Early season predictions of a dry winter did not pan out, and according to the LADWP website, the snowpack has reached the level of the long-term average for April 1st – 43.8 inches of water content at Mammoth Pass.

So, what does this mean for the summer season? All areas of the Eastern Sierra absorbed more rainfall than last year. LADWP precipitation figures show Bishop through southern Inyo at well over 100% of normal for rain. Los Angeles sits at 93% of normal. Northern Mono County shows 80-plus% of normal.

In Mammoth Lakes, the Water District voted in permanent outdoor water restrictions that will hold back water use this summer.

In the Owens Valley, DWP will start pumping groundwater for export. Inyo and Los Angeles staff workers continue to meet privately over the issue of groundwater management. There is no immediate end to the talks in sight.

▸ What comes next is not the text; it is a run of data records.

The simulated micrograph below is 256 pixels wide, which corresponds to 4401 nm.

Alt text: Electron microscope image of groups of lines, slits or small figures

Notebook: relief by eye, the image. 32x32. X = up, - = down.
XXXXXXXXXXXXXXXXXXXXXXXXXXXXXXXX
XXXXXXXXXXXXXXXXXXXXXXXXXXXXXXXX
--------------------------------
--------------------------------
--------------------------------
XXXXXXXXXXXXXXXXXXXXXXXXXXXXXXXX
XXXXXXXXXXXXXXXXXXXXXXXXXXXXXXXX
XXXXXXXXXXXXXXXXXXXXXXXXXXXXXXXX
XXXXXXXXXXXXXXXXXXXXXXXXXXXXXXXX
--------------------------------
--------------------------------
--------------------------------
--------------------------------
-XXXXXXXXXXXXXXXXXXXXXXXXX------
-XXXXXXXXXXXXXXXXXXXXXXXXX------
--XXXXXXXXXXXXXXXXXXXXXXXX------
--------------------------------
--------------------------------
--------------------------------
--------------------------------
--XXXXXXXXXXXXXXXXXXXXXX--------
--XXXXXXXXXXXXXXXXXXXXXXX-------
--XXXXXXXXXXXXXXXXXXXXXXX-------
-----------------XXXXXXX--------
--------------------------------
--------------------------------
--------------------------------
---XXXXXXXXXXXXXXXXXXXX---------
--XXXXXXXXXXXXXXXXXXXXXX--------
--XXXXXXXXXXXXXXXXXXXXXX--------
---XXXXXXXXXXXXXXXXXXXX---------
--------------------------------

All of California guards water carefully with earlier threats that the Metropolitan Water District might not give all of its customers their allotted amount of water. Los Angeles is one of those customers. A court decision had earlier limited pumping from the Delta, reducing statewide supplies.

As the snow begins to melt this spring, the flows are expected to edge high in the aqueduct. The status quo amount of water will go from here to down there. Right now, Los Angeles still challenges water diversions by Valentine Reserve and Snowcreek Resorts and has reached no groundwater management plan with Inyo.